In a recent video from the labor law channel Laboroteca, hosted by Ignacio Solsona, the discussion centers on how the SMI increase echoes across multiple social security items. The channel, which has grown to more than 125,000 subscribers, emphasizes that the SMI also serves as an indicator for several social security benefits and subsidies. The discussion highlights several points:
- to determine eligibility thresholds for various benefits
- maximum amounts paid by FOGASA
- income limits for self-employment retirees qualifying for a pension
- income limits for unemployment subsidy recipients
- role as an indicator for other pensions, such as orphan benefits or support for other relatives
It raises the question of how the SMI increase affects subsidies for individuals over 52 years old. Unemployment benefit recipients, as defined by SEPE, cannot have income exceeding 75% of the current SMI.

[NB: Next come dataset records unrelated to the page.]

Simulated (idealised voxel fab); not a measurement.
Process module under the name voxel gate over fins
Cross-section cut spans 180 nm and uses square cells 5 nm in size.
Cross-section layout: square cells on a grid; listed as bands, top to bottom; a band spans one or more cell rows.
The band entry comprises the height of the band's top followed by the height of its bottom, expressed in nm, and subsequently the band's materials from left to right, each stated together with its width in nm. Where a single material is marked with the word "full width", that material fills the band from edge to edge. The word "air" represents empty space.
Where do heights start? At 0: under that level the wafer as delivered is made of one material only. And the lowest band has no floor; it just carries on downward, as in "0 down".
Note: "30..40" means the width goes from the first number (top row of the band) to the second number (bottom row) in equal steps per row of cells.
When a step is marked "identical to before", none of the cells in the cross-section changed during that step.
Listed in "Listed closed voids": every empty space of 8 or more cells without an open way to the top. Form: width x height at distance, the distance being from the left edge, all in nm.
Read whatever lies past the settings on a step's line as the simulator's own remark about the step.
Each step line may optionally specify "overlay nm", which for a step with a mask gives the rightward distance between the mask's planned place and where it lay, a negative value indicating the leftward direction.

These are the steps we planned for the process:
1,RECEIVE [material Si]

Solsona also notes the historical limit of 810 euros gross per month for 2023, since the excess payments were pro-rated separately. With the 5% SMI increase, the subsidy threshold for 2024 rises to 850.5 euros gross per month.
Put simply, anyone who benefits from or applies for SEPE assistance and is over 52 should know they must not have a monthly gross income above 850.5 euros. This adjustment could represent a meaningful shift for many unemployed individuals over 52 who qualify for support.